In an urn there are 5 white balls and 4 black balls. One ball is extracted from the urn and is replaced with a ball of the opposite collor. Then a new ball is extracted. $X$ represents the number of white balls extracted and $Y$ the number of black balls extracted.
(c) Compute the covariance of the 2 variables. Are these 2 variables independent?
In the official solution:
The distribution of these 2 variables is:
$$X:\left(\begin{matrix} 0 & 1 & 2 \\ \frac{12}{81} & \frac{49}{81} & \frac{20}{81} \end{matrix}\right) $$
$$Y:\left(\begin{matrix} 0 & 1 & 2 \\ \frac{20}{81} & \frac{49}{81} & \frac{12}{81} \end{matrix}\right) $$
Then
$$XY:\left(\begin{matrix} 0 & 1 \\ \frac{32}{81} & \frac{49}{81} \end{matrix}\right) $$
Then
$$E[XY] = \frac{49}{81}$$ and $$cov(X, Y) = \frac{49}{81} - \frac{89}{28} * \frac{73}{81}$$
What I don't understand is how did he get the distribution for $XY$.

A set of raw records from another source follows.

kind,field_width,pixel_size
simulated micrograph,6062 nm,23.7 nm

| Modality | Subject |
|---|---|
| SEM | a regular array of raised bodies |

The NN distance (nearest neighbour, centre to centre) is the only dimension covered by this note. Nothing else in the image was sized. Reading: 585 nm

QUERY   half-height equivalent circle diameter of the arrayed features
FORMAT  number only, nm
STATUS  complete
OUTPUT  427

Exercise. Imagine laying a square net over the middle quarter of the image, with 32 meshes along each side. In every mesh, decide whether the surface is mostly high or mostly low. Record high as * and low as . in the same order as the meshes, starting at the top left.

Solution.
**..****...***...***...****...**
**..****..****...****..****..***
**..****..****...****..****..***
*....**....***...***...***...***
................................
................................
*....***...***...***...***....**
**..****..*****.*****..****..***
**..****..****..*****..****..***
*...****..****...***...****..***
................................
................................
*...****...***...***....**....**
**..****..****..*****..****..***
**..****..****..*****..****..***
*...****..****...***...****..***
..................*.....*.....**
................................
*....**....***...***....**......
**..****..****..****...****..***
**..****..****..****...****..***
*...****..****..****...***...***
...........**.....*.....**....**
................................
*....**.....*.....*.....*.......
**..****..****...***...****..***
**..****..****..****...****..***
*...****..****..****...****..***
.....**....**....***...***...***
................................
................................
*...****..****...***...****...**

Since $2$ balls are extracted in total, $X+Y=2$, so although the distributions for $X$ and $Y$ are written like marginal distributions, they actually tell you the joint distribution, since the value of $X$ determines the value of $Y$ and vice versa. (This also explains the symmetry between the two distributions.)
Now $0\cdot2=2\cdot0=0$ and $1\cdot1=1$, so $P(XY=1)=P(X=Y=1)$ and $P(XY=0)$ is the complement.